Tuesday, May 05, 2009

Inflation: Not this ship, sister

Alright so the Fed isn't going to defend the 10yr at 3%, and in fact appears to be targeting the belly of the yeild curve. That doesn't change the fundamental problem of deflation. Near term, based entirely on technicals, I've made a small short play in Treasuries. But I'm really just looking for a new entry on the long-side.

Almost exactly 2-years ago, I made my now famous (in my own mind) analogy of inflation to a Monopoly game. Basically my point was inflation wasn't about the price of any given property (or good) but the price of all the properties. Allowing any given good (at the time it was energy) to rise isn't, in and of itself, inflation.


Now there is fear that the Fed and Treasury's activities, especially the Fed's recent panache for "crediting bank reserves" (which means printing money). Here is the chart for M1 and M2 up 14% and 9% respectively in the last year.




Back to my Monopoly analogy. We might think of the M's as the actual multi-colored cash that each player has. As I demonstrated two years ago, an increase in cash available should cause the price level to rise, but only if you hold the savings rate constant.


Speaking more technically, you could say that an increase monetary base would have some multiplied impact on transactable money. In your textbook from college, this only involved banks and their willingness to lend. Actually, most often text books assume banks want to lend as much as they are legally allowed, which isn't the case right now. But I digress.


The securitization market makes this all much more complicated. The supply of loanable funds isn't just a function of cash in the banking system, but also cash invested in the shadow banking system. Right now net new issuance in ABS (meaning new issuance less principal being returned in old issues) is negative, meaning supply of funds from the shadow banking system is contracting.

This contraction of funds doesn't show up anywhere in the Ms, at least not directly, but obviously it matters in terms of consumers ability to buy goods. And it isn't just about availability of credit, which had everything to do with liquidity. Its about demand for credit also. Consumers want to save, they don't want to borrow right now. The following chart of household liabilities shows consumers actually decreased their total liabilities in 2008, the first year-over-year outright decline since the Federal Reserve began keeping the data in 1952.




Consumers are like a Monopoly player who has mortgaged all his properties. Passing GO doesn't cause him to buy more houses, it causes him to unmortgage his properties! That isn't inflation!


Getting back to consumers, it isn't clear to me that consumers are actually running out of money. Check this chart of the Household Financial Obligation Ratio, basically a debt service coverage ratio for consumers.

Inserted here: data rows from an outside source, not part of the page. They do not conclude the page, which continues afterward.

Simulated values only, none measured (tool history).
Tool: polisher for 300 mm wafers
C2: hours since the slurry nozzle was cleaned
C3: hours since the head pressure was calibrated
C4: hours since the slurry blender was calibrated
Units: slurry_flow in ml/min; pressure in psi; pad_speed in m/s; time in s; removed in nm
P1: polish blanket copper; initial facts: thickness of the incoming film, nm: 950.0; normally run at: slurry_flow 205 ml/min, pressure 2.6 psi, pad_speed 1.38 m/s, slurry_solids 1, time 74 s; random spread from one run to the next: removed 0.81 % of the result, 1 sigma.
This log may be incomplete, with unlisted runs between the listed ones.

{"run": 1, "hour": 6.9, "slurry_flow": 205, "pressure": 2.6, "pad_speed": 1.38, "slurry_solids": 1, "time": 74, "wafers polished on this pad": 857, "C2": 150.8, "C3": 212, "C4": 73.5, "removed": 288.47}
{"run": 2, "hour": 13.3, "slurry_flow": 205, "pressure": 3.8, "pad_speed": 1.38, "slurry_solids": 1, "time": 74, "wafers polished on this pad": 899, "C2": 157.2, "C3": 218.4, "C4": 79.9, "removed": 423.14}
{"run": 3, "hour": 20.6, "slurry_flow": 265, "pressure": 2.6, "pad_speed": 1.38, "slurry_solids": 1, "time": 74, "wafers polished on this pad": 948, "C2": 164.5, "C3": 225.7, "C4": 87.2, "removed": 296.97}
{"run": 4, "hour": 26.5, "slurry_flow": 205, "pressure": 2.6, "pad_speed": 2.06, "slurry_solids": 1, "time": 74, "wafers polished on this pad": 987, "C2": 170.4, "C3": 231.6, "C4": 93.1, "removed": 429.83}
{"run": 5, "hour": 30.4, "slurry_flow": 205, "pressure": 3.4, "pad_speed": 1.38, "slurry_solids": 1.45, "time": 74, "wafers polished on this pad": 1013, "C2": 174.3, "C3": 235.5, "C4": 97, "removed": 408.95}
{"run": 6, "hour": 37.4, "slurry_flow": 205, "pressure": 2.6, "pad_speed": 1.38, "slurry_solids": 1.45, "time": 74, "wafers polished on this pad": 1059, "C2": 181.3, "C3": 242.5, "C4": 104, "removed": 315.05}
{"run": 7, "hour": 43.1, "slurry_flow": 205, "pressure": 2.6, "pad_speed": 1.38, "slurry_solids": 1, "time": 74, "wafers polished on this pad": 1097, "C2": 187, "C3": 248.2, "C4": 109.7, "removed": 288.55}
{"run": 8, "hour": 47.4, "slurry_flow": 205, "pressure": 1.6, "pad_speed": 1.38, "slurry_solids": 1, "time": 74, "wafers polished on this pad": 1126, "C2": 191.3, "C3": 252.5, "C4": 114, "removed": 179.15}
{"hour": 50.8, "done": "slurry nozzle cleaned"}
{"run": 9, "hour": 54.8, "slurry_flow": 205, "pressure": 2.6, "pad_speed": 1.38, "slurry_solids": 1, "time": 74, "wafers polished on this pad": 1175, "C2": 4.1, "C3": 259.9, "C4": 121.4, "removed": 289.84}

So consumers might not have to repay debt all at once, which is nice. It means a second-half recovery of sorts remains in play. But the large losses in assets coupled with out-sized debt ratios are going to cause consumers to keep saving at an elevated level. Check out liabilities as a percentage of disposable income.





This isn't a perfect ratio, since liabilities is a stock and income is a flow. But with declining asset values (both homes and financial assets), means that consumers are actually going to have to rely on incomes to pay debt service. Or for that matter to qualify for loans. So I'd think this ratio moves back toward 100%. That implies $3.6 trillion. TRILLION. It will be repaid over time to be sure, but it will remain a continual drag on consumer spending levels.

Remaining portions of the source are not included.